FOR IMMEDIATE RELEASE
February 4, 1998
Contact: Public Affairs
OCC Warns Banks On Technology Risks
WASHINGTON, D.C. — The Office of the Comptroller of the Currency today emphasized the importance of technology risk management as a critical success factor for national banks, and provided new guidelines for examiners to follow when reviewing a bank's technology risk management procedures.
The new guidelines are the agency's most comprehensive statement on technology issues to date, and they will guide national bank examiners as they evaluate such key bank activities as internet banking and the integration of computer systems following bank mergers.
"It is not possible to evaluate safety and soundness at a bank without understanding the risk that arises from technology," said Comptroller of the Currency Eugene A. Ludwig. "This guidance brings technology squarely within the boundaries of our Supervision by Risk program."
The OCC's Supervision by Risk program, which was implemented in September 1995, focuses examiners on those activities that are most likely to have a material impact upon bank safety and soundness.
In issuing the Technology Risk Management guidance, the OCC is also providing national banks and examiners with a framework for considering technology as an integral part of the financial services business, rather than simply a support function.
"Technology was once regarded as a back-office function that rarely rose to the attention of senior management," Comptroller Ludwig said. "Today, it is vital that the bank's senior management — right up to the chief executive officer — understand the risks and opportunities presented by technology."
The guidance makes it clear that the OCC will evaluate whether senior management has sufficient knowledge and skills to manage the bank's use of technology. In addition, examiners will also evaluate whether senior management and the board of directors are sufficiently engaged in the planning process to manage the bank's technology-related risks. At least one key senior manager should have the knowledge and skills to evaluate the design, operation and oversight of technology issues.
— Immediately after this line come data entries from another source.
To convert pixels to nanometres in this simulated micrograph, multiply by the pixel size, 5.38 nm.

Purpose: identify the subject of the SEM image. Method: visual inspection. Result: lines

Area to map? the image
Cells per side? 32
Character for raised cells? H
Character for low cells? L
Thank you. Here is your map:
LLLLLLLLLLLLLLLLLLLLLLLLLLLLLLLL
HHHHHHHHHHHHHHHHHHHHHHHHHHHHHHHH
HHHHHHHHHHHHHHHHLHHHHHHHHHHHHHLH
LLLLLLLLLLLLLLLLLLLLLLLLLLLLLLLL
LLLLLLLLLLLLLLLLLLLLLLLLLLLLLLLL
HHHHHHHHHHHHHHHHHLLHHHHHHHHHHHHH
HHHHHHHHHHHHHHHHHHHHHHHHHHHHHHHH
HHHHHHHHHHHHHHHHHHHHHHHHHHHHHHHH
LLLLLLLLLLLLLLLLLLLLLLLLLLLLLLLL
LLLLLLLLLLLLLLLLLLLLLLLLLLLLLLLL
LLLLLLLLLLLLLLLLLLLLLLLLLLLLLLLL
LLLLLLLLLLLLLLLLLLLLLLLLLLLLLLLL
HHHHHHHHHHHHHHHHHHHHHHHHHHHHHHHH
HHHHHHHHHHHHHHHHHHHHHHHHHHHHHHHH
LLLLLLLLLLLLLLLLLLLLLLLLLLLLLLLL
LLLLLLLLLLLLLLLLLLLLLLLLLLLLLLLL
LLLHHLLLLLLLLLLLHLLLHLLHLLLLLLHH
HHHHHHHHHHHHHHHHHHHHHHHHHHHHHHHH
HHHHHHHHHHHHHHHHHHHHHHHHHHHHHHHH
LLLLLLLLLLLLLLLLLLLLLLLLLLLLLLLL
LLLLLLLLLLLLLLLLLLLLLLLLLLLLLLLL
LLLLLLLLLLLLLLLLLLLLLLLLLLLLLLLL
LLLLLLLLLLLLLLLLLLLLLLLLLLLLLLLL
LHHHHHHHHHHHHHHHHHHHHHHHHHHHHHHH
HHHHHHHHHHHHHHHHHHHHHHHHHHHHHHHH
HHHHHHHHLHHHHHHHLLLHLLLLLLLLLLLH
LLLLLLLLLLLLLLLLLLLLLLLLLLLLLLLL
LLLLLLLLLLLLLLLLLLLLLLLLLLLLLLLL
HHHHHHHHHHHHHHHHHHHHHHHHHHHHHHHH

The guidance addresses other fundamental changes in the banking business brought on by advances in technology. Most notable is that banks are contracting increasingly with outside vendors to provide data processing and core banking functions. The technology guidance emphasizes that banks must closely scrutinize their vendors' operations to ensure that systems work properly and are secure and that consumer information is properly protected.
In addition, when using new electronic delivery channels, banks need to ensure that they comply with all relevant consumer protection regulations and that they keep abreast of new developments in that field.
"Automated teller machines, home computers and telephones may be as close as some customers get to their banks today," said OCC Chief Counsel Julie Williams. "Banks should be reviewing the ways in which they provide consumer protection outside the bank lobby."
Today's guidance has two parts. The first part outlines the primary risks to which banks are exposed when they use computer hardware, software applications and telecommunications systems. These fall into four main categories: transaction, strategic, reputation, and compliance risk.
Transaction risk arises from problems with service or product delivery. Strategic risk occurs when the implementation of a particular technology is inconsistent with or does not further the strategic direction of a company. Reputation risk is the potential for negative public opinion. And compliance risk arises from violations of or non-conformance with applicable laws, regulations, prescribed practices or ethical standards.
The second part of the guidance describes a process for managing technology related risks. It explains how banks should plan for, manage, and monitor these risks. The guidance links technology with more traditional bank activities, thereby promoting comprehensive bank risk management and bank supervision.
Further guidance on individual bank technology products and services will follow and fit conceptually under this umbrella guidance. The OCC expects to issue guidance soon on personal computer banking.